It’s a tricky time to be selling records on the high street. The changing landscape of the music industry has caused many traditional record shops to disappear, due to the advent of downloading and the increasing perception of music as a free product. Yes, music has been liberated, but the consumer has never been so apathetic towards going out and buying it. Record nerds now live behind computer screens, squabbling about their favourite bands on Last.fm rather than hanging out in the record boutiques of old.
The record shop is an essential component of the pantheon of rock ‘n roll. Unhappy at this state of affairs, and longing for the more social, intereractive and fun record shop experience of yore, my companion and I decided to attempt to map out the various vinyl vendors in town, to create the ultimate York record shop guide. The epic quest was hard and fraught but we succeeded and coming home tired and happy with an armful of LPs.
10A Coney Street, YO1 9NA
Best Find: Donkey Punch DVD
As we began our mission, walking into town from Gallery bus stop, there loomed Mordor-like the most obvious of record shops: His Master’s Voice, also known as HMV. While the shop was huge, the lack of phonograph records dismayed us. Even HMV used to stock trance and drum ‘n bass 7”s, so we felt a bitter resentment that commercial music stores have finally rejected the vinyl format. We flicked through the CDs for a while though, and finally settled on buying a reduced copy of ‘Donkey Punch’ on DVD for three quid.
5 Gillygate, YO31 7EA
Best Find: Pussy Galore – Historia De La Música Rock
Heading up Gillygate, amongst several vintage shops and a Chinese takeaway is this gem. A very smart and well designed boutique, this place is too clean to truly capture the grotty record shop experience (a record shop needs to reek of smoke for true authenticity) but has a fantastic selection of folk, country and blues CDs.
I was cheered up by the burgeoning vinyl area at the back of the shop, which was choc-full of post-punk, eighties indie and classic rock vinyl, as well as plenty of electronica, breaks and dance.
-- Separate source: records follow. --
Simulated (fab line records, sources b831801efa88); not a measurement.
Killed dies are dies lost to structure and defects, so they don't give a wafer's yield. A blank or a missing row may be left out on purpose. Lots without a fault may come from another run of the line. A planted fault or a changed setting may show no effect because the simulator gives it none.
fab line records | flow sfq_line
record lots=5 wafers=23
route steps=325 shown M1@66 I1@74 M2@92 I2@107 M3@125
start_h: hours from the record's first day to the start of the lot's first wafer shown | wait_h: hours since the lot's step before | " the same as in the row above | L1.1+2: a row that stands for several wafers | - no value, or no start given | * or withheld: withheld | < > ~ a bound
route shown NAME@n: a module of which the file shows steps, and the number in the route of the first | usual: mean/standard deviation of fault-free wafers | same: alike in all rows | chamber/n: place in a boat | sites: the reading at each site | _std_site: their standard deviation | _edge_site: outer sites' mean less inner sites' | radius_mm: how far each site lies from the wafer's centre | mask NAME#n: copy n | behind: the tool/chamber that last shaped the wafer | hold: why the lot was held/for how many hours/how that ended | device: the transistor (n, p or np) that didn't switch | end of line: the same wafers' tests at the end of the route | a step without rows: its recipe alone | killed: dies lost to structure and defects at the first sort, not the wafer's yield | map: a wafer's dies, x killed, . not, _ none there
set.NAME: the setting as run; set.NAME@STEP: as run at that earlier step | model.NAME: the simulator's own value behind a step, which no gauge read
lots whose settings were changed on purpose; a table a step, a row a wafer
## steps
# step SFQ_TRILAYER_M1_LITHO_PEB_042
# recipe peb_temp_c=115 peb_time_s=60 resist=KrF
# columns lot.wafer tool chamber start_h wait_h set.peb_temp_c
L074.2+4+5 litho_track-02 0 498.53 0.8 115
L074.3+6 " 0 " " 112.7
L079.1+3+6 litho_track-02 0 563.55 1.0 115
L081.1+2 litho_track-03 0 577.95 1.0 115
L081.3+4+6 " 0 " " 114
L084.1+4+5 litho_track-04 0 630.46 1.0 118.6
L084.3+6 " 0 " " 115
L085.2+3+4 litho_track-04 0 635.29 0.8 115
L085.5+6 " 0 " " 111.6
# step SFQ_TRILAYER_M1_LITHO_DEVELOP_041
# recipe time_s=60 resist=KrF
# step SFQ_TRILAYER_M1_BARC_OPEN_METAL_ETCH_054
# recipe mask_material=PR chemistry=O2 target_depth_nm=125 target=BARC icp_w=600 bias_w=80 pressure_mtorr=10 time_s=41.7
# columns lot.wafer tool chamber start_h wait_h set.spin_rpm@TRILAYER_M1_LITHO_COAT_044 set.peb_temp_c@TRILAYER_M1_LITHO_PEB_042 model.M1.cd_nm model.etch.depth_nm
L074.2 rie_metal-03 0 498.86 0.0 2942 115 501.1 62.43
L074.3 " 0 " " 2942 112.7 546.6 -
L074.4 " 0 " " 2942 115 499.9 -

The assistant was also extremely knowledgable and helpful, and offered plenty of musical titbits for our appreciation while engaging with our entirely over-enthusiastic banter. Well worth a browse, especially for specialists.
18 Lendal, YO1 8AU
Best Find: A Shaky Egg
Our spirits buoyed by finding an actual record shop still in business we travelled on. However, looking for shops recommended on the internet, we discovered that the vast majority of these have disappeared. The Lamb CD Shop, which The Independent placed in their 50 best record shops list six years ago is no more. Walking towards Betty’s for a cuppa we came across Banks, and while it looked like a shop for instruments, we thought it might stock some CDs. It had plenty of books of sheet music, but, as neither of us are musicians, it was hard to enjoy reading these. Despite buying a percussive shaky egg, I left disappointed.
1 Patrick Pool, YO1 8BB
Best Find: Black Lips – We Did Not Know The Forest Spirit Made The Flowers Grow
We were just about ready to accept that the ‘High Fidelity’ record shop breed was extinct when we chanced upon Attic Records. Hidden on a street corner near Milk Shack, and up several flights of stairs, it is literally an attic. Walking up to it feels like you’re going to the dentist. A tiny room next to a hairdresser’s curated by a bloke chilling out and spinning records all day (best job ever?) it was just what we were looking for. With sexy t-shirts, gig tickets, obscure art rock LPs for sale, and not even a single CD in sight it was a vinyl fantasy. I felt euphoric sniffing the aged Black Sabbath 12” goodness.
We need more of these classic labour-of-love establishments, with music fans foolish enough to put livelihood on the line to bring real music back to the high street.
Music fans should stop hiding in their rooms and come together. The true record shops that legend tells of are still out there: let’s strive to keep them alive.